This is a SERIOUS WORK OF PHILOSOPHY though it's also a damn good read, if you can keep up your concentration. In other words, it strikes that curious balance which we might ask of any really philosophical text: that it should be both hard work, and rewarding task - a thing you enjoy reading even though it's sometimes an effort to keep up. Indeed, it would be strange if this were not a tough read, since its content is so ambitious: Neiman proposes a revisionist history of Western philosophy, from Leibniz through to Freud and Nietzche. Although Neiman traces the tradition by focusing on familiar, canonical thinkers, her perspective is original in that she recongifures the tradition as an ongoing attempt to deal with the problem of EVIL. She proclaims her aim to be nothing less than 'to reorient the discipline to the real roots of philosophical questioning' (i.e. EVIL).
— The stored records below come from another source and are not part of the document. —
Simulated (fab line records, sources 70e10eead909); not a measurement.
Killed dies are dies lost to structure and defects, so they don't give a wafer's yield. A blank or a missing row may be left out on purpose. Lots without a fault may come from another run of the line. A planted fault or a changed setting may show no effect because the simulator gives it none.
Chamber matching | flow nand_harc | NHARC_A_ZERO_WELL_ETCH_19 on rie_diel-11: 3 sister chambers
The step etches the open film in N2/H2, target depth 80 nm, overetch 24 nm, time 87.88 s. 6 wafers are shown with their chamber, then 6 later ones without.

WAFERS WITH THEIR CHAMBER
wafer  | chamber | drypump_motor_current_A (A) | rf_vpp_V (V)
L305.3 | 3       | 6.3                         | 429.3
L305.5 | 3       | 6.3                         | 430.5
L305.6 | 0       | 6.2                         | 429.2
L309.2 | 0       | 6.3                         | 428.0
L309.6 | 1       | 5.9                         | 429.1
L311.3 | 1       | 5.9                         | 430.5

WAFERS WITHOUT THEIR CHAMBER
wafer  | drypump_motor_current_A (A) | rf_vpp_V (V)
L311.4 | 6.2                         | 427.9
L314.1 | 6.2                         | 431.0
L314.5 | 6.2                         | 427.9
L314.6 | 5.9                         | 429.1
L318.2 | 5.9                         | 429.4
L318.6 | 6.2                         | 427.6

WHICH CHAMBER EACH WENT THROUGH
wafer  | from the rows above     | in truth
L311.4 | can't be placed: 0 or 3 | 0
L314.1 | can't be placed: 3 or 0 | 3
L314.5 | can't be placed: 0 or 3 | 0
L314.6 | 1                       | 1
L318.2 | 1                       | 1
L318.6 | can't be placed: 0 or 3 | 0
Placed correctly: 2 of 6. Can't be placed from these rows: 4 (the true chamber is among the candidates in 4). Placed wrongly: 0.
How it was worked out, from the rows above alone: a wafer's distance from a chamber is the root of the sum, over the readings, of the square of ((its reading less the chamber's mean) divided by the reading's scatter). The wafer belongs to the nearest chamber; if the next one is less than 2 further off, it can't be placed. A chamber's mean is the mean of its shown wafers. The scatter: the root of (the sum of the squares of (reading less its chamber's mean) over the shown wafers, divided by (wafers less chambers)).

What is 'the problem of EVIL'? It is a long-standing philosophical quandary, though it's not exactly flavour-of-the-month among contemporary thinkers, since it is usually regarded as a theological issue, now almost irrelevant in a predominately atheist philosophical establishment. This is the traditional, theological formulation of the problem:

1. EVIL exists.

2. God is benevolent.

3. God is omnipotent.

How can these be reconciled? How can a God who is both benevolent enough to want good for humankind, and powerful enough to make it happen, let us live with such vulnerability to pain and misery? How can She let EVIL exist? Neiman argues that the problem has persisted, in one form or another, right through the Enlightenment and the growth of atheistic thought. With or without God in the picture, this problem is what motivates people to philosophise, as attested to by Schopenhauer:

If our life were without end and free from pain, it would possibly not occur to anyone to ask why the world exists.

So modern philosophical thought is still motivated by the questions, how do we fit the flourishing of EVIL (think starvation, tyrrany, Holocaust) into our worldview, how can we make sense of such a world? Though I am not convinced that Neiman has thus determined the absolute key to Western philosophy, I totally agree with her when she more modestly points out that at least EVIL isn't as damn boring as the epistemological and ontological discussions to which most philosophy students are now subjected.

Certainly Neiman's reading of figures such as Kant, Voltaire, Hegel and Marx is insightful, and effectively draws these thinkers together to a common cause - i.e. trying to incorporate the shittiness of the world into some kind of promising worldview. And for those who haven't previously read any classic European philosophy, Evil in Modern Thought would be a good place to start, since it makes these philosophers seem relevant, and emotionally compelling, where many philosophical overviews make the whole thing seem like some insane history of word-games. On the other hand, Neiman's final chapter, on dealing with EVIL in the wake of Auschwitz, seems to ignore a lot of post-war trends which I would have thought were ripe for discussion. A different author with a less classically focused reading might have had much more to say about philosophers such as Foucault, not to mention the emergence of post-structuralism.